At last breaking a logjam of indecisive votes by the School Board and City Council, the Falls Church School Board provided a 4-2 majority Tuesday night to the motion to end the effort at developing the 36-acre high school and middle school campus site with a complicated and frustrating so-called “public private educational development” process. The process had two bidders competing to develop a plan that include a new or renovated high school and 10 acres of commercial development by the site located next to the West Falls Church Metro station.

Last week, the School Board was unable to make such a decision with a 3-3 tie vote, and then last night the City Council voted 4-3 to delay making a final decision for two more weeks. In Tuesday’s final vote, the winning majority was provided by School Board member Michael Ankuma, who cast his lot with the three who’d voted the week before for terminating the current process, Erin Gill, Phil Reitinger and Lawrence Webb.

According to News-Press sources, the regional commercial development community has not wasted any time perking up to Tuesday’s move, eager to focus on how to turn the 10 undeveloped acres by the West Falls Church Metro into a windfall for the City, its schools and, of course, themselves. Eager to jump in with plans for a “highest and best use” of the 10 prime acres, it is not known if some unsolicited proposals will be on the Falls Church City Hall doorstep before the end of this week.
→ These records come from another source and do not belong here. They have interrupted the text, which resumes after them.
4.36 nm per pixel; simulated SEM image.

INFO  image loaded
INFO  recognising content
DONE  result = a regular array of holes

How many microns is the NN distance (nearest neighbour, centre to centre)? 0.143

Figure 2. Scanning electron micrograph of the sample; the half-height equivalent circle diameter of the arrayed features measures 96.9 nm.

As for the prospect of getting a new or renovated high school built, the School Board is now free to issue a “request for proposal” to those developer interests who specialize in such things, without tying them to the requirement for commercial development, as well. The Public Private process had, since last October, bound the City and its schools to a highly secretive process, since there were two competitive bidders, releasing the process from that restriction will allow the entire Falls Church community to become much more engaged in public discussions on how to proceed with the high school project, and at what price, in a way that will make far more likely the passage of a bond referendum for its development probably not before the end of next year.